Release Date: January 27, 2003
Media Contact: Therese Stecyk
E-mail: therese.stecyk@uregina.ca
Phone: (306) 585-4683
Fax: (306) 585-4997
Minifie Lecture Features Kyoto Theme
Internationally recognized earth sciences reporter for The Globe and Mail, Alanna Mitchell, will speak at the 23rd Annual Minifie Lecture, Thursday, January 30 at 7:30 p.m. in the Education Auditorium at the University of Regina. The title of her lecture is “KYOTO: the real goods on climate change.” All are welcome and free parking is available in section M of Lots 14 and 15.

Mitchell was named the best environmental reporter in the world in 2000 by the World Conservation Union and the Reuters Foundation. Based in Switzerland, the World Conservation Union is the world’s largest environmental organization. For two consecutive years (2000 and 2001) the organization cited Mitchell’s work as the best environmental reporting in North America and Oceania. This international acclaim led to a study term at Oxford University where Mitchell wrote a thesis on Darwin and the modern ecological crises. She is currently on leave from The Globe and Mail to complete a book on the same subject.

Mitchell grew up in Regina and studied at the University of Regina before transferring to the University of Toronto where she obtained a Bachelor of Arts degree in English literature and classical and medieval Latin literature in 1982. In 1987, she earned a Bachelor of Applied Arts degree in Journalism from Ryerson University in Toronto. Mitchell worked for three years as a business journalist at The Financial Post, and in 1990 she joined the Globe and Mail. Four years later she set up the Globe’s Calgary news bureau and served as bureau chief. She returned to Toronto in 2000 to become the newspaper’s first earth sciences reporter.
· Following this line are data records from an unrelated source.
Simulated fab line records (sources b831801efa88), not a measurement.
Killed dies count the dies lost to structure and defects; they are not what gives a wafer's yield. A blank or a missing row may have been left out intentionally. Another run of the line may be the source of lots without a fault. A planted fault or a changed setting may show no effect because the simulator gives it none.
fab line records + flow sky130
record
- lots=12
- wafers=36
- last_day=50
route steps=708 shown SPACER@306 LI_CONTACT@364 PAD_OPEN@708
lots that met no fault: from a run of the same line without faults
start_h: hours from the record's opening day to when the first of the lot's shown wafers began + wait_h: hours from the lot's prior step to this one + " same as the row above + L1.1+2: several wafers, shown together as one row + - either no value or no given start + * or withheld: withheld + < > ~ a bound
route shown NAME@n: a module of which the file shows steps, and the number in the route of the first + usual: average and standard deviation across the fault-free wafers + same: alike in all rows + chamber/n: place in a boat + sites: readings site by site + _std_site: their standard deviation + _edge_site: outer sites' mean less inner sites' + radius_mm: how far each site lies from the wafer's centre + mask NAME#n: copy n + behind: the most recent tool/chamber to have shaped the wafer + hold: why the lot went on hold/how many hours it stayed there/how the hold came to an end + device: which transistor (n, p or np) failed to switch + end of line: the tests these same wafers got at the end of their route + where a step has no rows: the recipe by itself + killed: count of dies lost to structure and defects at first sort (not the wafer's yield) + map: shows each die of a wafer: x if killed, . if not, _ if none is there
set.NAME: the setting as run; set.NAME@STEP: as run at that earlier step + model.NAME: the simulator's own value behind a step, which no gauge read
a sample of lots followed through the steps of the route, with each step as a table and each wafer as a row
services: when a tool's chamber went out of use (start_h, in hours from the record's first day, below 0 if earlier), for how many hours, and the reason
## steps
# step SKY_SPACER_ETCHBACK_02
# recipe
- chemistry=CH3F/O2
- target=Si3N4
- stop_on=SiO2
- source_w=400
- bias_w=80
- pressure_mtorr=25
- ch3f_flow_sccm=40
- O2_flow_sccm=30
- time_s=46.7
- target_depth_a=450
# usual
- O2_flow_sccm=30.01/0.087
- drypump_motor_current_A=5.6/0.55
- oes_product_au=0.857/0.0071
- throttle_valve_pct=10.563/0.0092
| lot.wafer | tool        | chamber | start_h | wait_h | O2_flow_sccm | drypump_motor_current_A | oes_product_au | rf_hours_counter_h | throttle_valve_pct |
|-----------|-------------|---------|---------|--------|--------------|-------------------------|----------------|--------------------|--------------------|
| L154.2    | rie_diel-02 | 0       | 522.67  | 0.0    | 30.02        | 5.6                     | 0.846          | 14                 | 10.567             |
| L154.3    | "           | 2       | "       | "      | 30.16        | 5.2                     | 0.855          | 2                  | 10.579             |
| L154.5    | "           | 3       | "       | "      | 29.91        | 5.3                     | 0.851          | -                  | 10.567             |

The Minifie Lecture is given each year by a senior Canadian journalist. The lecture is named for the late James M. Minifie, a respected CBC television journalist who donated his substantial library to the University of Regina. Past Minifie Lecturers include Knowlton Nash, Joe Schlesinger, Helen Hutchinson, Ann Medina, Patrick Watson, Pamela Wallin, June Callwood, Arthur Kent, Peter Mansbridge, Lloyd Robertson, Rex Murphy, Wendy Mesley and Haroon Siddiqui.